How to Love Your Job Even If You Don't Like It
Author Kerry Hannon offers 10 easy ways to do it
A story caught my attention on the NBC Nightly News a few months back. It was about Clockwork Active Media, a Minneapolis, Minn.-based digital strategy agency and its 75 employees say they love, love, love to work.
Clockwork staffers can come in and leave any time and their vacation time is unlimited as long as they get their work done. Ice-cold beer is always on tap and the employees can bring in their kids whenever they want. “WE LOVE MONDAYS,” is emblazoned across the company’s home page and “it’s true,” says CEO Nancy Lyons.
Great for them. Most employees, however, aren’t so lucky. Just four in 10 are highly engaged, according to the Towers Watson 2014 Global Workforce Study. Little wonder that Americans are quitting their jobs at the fastest pace since early 2008, according to a U.S. Labor Department survey.
But I believe there are a few ways you can fall in love with your job even if you don’t like it right now. (In fact, I’ve written a new book to inspire you: Love Your Job: The New Rules for Career Happiness.)
When I hear people whining about their jobs or their boss I want to shout: suck it up! Do something about it. Stop being a victim. If you can make it work where you are right now, you’ll save yourself a lot of trouble.
Here, taken from my book, are 10 ways to do it:
1. Focus on what you like about your work and ramp it up. This will give you the strength to tackle the tough parts. Consider things like your coworkers, your (perhaps only occasionally) stimulating assignments, opportunities for learning, the respect you engender and the perks — whether that’s cold beer or a 401(k).

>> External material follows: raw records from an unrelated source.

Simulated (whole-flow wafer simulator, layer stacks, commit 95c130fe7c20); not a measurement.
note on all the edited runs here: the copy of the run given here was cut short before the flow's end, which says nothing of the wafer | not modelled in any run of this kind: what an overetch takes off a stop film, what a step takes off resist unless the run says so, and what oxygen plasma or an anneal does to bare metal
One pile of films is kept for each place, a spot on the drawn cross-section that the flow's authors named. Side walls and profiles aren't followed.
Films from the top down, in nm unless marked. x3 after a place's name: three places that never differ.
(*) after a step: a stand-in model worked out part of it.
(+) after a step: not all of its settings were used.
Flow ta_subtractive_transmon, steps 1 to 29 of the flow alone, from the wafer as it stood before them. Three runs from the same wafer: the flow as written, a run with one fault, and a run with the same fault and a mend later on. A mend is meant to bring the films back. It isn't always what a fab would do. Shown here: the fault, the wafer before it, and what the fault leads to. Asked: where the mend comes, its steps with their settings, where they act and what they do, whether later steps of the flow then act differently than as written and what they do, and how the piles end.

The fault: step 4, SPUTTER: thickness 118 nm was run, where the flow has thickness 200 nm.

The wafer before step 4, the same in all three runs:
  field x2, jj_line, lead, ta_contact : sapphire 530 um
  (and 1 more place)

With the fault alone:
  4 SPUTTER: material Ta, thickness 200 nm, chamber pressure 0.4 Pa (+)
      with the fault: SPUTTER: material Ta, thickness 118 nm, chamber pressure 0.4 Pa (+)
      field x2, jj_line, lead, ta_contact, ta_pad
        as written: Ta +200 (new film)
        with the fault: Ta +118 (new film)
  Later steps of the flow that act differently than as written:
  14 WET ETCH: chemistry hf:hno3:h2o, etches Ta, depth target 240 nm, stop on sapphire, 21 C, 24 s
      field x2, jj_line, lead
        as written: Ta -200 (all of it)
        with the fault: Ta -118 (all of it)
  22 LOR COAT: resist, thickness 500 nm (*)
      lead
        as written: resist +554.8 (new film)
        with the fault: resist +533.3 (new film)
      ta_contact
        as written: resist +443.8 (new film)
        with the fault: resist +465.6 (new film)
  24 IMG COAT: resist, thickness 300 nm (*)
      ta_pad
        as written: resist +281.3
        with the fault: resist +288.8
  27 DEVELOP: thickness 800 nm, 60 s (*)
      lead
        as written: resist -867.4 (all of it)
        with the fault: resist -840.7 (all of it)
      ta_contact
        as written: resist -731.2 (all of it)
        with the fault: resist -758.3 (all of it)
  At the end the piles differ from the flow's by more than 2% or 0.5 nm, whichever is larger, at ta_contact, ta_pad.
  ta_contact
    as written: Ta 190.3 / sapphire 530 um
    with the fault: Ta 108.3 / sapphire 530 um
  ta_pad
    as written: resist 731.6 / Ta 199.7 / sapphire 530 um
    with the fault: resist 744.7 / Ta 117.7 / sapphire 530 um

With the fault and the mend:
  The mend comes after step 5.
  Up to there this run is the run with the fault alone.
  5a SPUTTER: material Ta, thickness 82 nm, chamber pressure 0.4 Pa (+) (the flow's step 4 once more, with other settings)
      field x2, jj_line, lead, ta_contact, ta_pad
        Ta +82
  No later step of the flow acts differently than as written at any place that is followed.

2. Make a change — even a small one. Boredom is often at the root of unhappiness at work. So take a single step toward modifying what’s getting you down. Challenge yourself to look for one area that would give you more joy at work and then make it happen. If you persistently add worth to what you bring to the job, chances are your boss will notice and reward you for it.
One way to do this: sign up for continuing education or professional development programs offered by your employer. When you acquire knowledge, you notice the world around you. Your mind turns on.
As author Bruce Rosenstein writes in Create Your Future The Peter Drucker Way, it’s your responsibility to “remain relevant” in your work. Rosenstein told me: “Drucker [a management guru] believed that education never ended for a successful knowledge worker.”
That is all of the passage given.